While disagreeing with the majority view in Narasimha Rao, Venkataramani also cautioned the bench against relying fully on the minority view in the case. The minority view, he pointed out, attached special importance to the antecedent conduct. Therefore, he urged that this view be “moderated.”
Mehta: “Performance of a promise” after accepting a bribe is not an essential ingredient
After lunch, Mehta commenced his arguments against the judgement in Narasimha Rao. He claimed that legislators are not immune to prosecution, if the offence of bribery is committed outside the legislative house. CJI Chandrachud pointed out that the place of offence would not matter as an offer and acceptance of a bribe can also take place inside Parliament. Mehta responded that such instances were unlikely.
Mehta then stated that it is not necessary to establish that the accused upheld his/her bargain of the bribe for it to be considered an offence. The offence is complete once the receiver accepts an offer. Therefore, he contended that the majority opinion in Narasimha Rao was flawed as it made the “performance of a promise” the guiding principle to extend immunity. According to Mehta, the performance is not an essential ingredient at all.
He relied on Section 7 of the Prevention of Corruption Act (PCA) which has “specifically excluded” performance. Mehta concluded his arguments by stating that in Narasimha Rao, the Court did not take into account the statutory scheme of the PCA.
Ramachandran: Offence committed prior to speech or vote is protected by immunity
Ramachandran argued that an offence committed at an anterior point of time would be “within the umbrella of immunity” if it is in “contemplation of a vote”. To illustrate, Ramachandran presented an example of hate speech. He argued that hate speech within the parliament is protected, but what if there was a conspiracy to engage in hate speech days before it was actually delivered? He posited that the prior offence of conspiracy should also be shielded by immunity.

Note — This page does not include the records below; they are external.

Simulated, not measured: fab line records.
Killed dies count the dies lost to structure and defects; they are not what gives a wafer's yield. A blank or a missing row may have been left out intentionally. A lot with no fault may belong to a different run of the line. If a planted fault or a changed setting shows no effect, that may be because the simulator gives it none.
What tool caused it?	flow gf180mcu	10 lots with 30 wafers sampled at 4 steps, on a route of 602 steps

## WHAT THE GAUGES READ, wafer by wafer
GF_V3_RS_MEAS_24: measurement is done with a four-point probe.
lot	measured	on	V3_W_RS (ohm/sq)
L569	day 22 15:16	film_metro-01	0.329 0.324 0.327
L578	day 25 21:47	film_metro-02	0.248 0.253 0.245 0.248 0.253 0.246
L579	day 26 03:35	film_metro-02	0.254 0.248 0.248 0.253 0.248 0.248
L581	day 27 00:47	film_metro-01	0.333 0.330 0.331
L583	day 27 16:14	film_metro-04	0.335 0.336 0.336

Ramachandran then contended that bribery cannot be bifurcated as a separate offence because Articles 105 and 194 grant immunity for all criminal offences.
Finally, responding to Venkataramani’s argument that a vote in the Rajya Sabha is distinct and is not protected under Articles 105 and 194, Ramachandran contended that a vote in a Rajya Sabha election is mandated by the Constitution and enjoys the same privilege.